Why We Homeschool

Handwriting... it's over-rated!

We have people ask us (directly or indirectly so) often, “Why homeschool?”… often followed by a reference to socialization…. or “I could never do that”… the list continues. The answer is simple but multifaceted.Β  Before I explain a couple of the reasons we chose this path, let me say that we do not believe homeschooling is the best choice for all people. There are those circumstances that simply won’t allow it. While we lived in NE Georgia, our children went to our small, public school. It was “Christian” in many ways although it was public. We loved many of the teachers and I am very thankful for that portion of children’s education.

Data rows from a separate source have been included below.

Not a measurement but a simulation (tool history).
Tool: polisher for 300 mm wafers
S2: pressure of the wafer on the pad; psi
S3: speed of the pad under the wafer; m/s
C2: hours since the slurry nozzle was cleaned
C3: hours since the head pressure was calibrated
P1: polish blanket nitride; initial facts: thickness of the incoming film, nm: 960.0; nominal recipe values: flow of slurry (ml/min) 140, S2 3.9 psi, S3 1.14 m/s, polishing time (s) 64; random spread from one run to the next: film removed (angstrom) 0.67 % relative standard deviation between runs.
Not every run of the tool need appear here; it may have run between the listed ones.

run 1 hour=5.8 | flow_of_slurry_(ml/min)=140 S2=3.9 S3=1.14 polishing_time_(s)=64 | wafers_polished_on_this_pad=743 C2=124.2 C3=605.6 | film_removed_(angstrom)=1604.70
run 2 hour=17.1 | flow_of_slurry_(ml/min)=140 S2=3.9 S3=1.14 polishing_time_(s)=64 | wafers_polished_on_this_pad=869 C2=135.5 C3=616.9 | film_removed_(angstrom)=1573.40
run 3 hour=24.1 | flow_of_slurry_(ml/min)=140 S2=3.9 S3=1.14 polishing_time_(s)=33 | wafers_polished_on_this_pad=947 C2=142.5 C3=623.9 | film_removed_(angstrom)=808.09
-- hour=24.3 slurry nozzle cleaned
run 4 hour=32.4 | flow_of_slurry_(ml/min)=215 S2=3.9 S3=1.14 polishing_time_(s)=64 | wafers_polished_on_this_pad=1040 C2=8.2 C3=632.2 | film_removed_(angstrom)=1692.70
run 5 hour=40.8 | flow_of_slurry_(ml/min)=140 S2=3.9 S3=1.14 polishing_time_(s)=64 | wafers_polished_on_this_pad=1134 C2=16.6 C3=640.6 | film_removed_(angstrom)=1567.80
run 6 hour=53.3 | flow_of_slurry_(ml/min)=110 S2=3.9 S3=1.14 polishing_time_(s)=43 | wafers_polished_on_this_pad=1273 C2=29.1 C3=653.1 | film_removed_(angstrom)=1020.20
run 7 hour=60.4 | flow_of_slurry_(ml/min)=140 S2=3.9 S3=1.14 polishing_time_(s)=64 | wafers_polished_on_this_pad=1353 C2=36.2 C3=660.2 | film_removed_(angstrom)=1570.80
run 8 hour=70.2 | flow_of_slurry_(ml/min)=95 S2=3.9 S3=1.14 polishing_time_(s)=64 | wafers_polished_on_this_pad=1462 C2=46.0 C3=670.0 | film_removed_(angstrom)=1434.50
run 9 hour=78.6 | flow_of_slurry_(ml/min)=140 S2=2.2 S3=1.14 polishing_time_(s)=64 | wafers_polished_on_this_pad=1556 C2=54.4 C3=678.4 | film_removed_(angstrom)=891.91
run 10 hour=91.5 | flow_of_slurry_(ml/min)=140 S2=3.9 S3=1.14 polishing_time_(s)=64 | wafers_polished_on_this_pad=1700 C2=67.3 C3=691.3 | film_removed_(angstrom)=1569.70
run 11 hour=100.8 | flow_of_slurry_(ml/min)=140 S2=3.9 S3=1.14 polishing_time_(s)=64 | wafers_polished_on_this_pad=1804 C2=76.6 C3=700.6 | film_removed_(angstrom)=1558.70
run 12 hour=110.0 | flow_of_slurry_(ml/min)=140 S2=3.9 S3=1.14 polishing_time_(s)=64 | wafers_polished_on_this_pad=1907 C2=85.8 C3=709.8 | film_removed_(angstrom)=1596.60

My husband (who has a PhD- had public and secular education all the way through) and I (public & secular education here too) decided pretty early on to pull our kids out when they reached middle school age and homeschool. Reason? Basically because most middle schools are less than successful educationally speaking and seem to produce hormonally driven robots. Once our oldest son aged out of our little primary school he went on to an intermediate school. The school was a good school… I’d say a really good school. What we saw and heard looked a little more like what we thought middle school would look like than we were comfortable with.

One day I was looking at a Christian Book Distributor’s catalog and was admiring a new series. It was a series of biographies on heroes of our faith… William Carey, Eric Liddell, Annie Armstrong… true heroes. I was thinking, “I sure would like to buy that entire series for Boy1.”… Later that same day, Boy1 came home telling me about a book he was reading that (in my opinion) was just junk. Not sinful, not evil… just junk. It clicked! The public school (however well intended) was controlling what went in my child’s mind. The school is directing my child in his worldview. We were not willing to give that up. Our son finished out his 3rd grade year and has been home since. I can not, in good conscience before my God, hand my child’s mind to the world.

But what about socialization!? I like to hit this head on. Are there homeschooled kids who are not socialized? YES! There are. Are there public school kids who have problems with socialization? YES! There are. What about private schooled kids… Yep… there too. Many parents who have chosen homeschooling will let you know that they are deliberately avoiding the “socialization” the school is providing. Many homeschooled children are involved in other activities such as sports, music programs, church, co-ops and such. There are many opportunities for proper socialization.

I was asked out at the ball field one night if homeschooled kids could ACTUALLY go to college. Honest, I tried not to laugh out loud. You can read here about how homeschoolers are sought after by colleges. When you cater an education for a child, you can push ahead, you can pull back… it’s a specially designed educational program suited for the gifts and talents of your child. Homeschooling is a lifestyle. We are in a (semi)constant state of learning. Education around the lunch table, driving to the grocery, during the summer (don’t tell our kids)… a lifestyle of learning. “Yes, ma’am… homeschoolers CAN go to college.”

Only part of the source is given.